Single Comment

Piece Values[Subject Thread] [Add Response]

H. G. Muller wrote on Sun, May 25, 2008 09:14 AM UTC:

'Do not you realize that forcing Joker80 to do otherwise must reduce its
playing strength significantly from its maximum potential?'

On the contrary, it makes it stronger. The explanation is that by adding a
random value to the evaluation, branches with very many equal end leaves
have a much larger probability to have the highest random bonus amongst
them than a branch that leads to only a single end-leaf of that same
score.

The difference can be observed most dramatically when you evaluate all
positions as zero. This makes all moves totally equivalent at any search
depth. Such a program would always play the first legal move it finds, and
would spend the whole game moving its Rook back and forth between a1 and
b1, while the opponent is eating all its other pieces. OTOH, a program
that evaluates every position as a completely random number starts to play
quite reasonable ches, once the search reaches 8-10 ply. Because it is
biased to seek out moves that lead to pre-horizon nodes that have the
largest number of legal moves, which usually are the positions where the
strongest pieces are still in its possession.

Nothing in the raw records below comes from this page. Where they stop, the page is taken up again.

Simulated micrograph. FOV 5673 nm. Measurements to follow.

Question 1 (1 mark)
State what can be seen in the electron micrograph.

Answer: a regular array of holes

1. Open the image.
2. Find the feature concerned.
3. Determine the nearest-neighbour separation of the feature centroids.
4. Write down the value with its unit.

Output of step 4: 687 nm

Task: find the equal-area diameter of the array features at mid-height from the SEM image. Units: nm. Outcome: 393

It is always possible to make the random addition so small that it only
decides between moves that would otherwise have exactly equal evaluation.
But this is not optimal, as it would then prefer a move (in the root) that
could lead (after 10 ply or so) to a position of score 53 (centiPawn),
while all other choices later in the PV would lead to -250 or worse, over
a move that could lead to 20 different positions (based on later move
choices) all evaluating as 52cP. But, as the scores were just
approximations based on finite-depth search, two moves later, when it can
look ahead further, all the end-leaf scores will change from what they
were, because those nodes are now no longer end-leaves. The 53 cP might
now be 43cP because deeper search revealed it to disappoint by 10cP. But
alas, there is no choice: the alternatives in this branch might have
changed a little too, but now all range from -200 to -300. Not much help,
whe have to settle for the 43cP... 

Had it taken the root move that keeps the option open to go to any of the
20 positions of 52cP, it would now see that their scores on deeper search
would have been spread out between 32cP and 72cP, and it could now go for
the 72cP. In other words, the investment of keeping its options open
rather than greedily commit itself to going for an uncertain, only
marginally better score, typically pays off. 

To properly weight the expected pay-back of keeping options that at the
current search depth seem inferior, it must have an idea of the typical
change of a score from one search depth to the next. And match the size of
the random eval addition to that, to make sure that even sligtly (but
insignificantly) worse end-leaves still contribute to enhancing the
probability that the branch will be chosen. Playing a game in the face of
an approximate (and thus noisy) evaluation is all about contingency
planning.

As to the probability theory, you don't seem to be able to see the math
because of the formulae...

P(hh) = 0.5*0.5 = 0.25
P(tt) = 0.5*0.5 = 0.25
______________________+
P(two equal)    = 0.5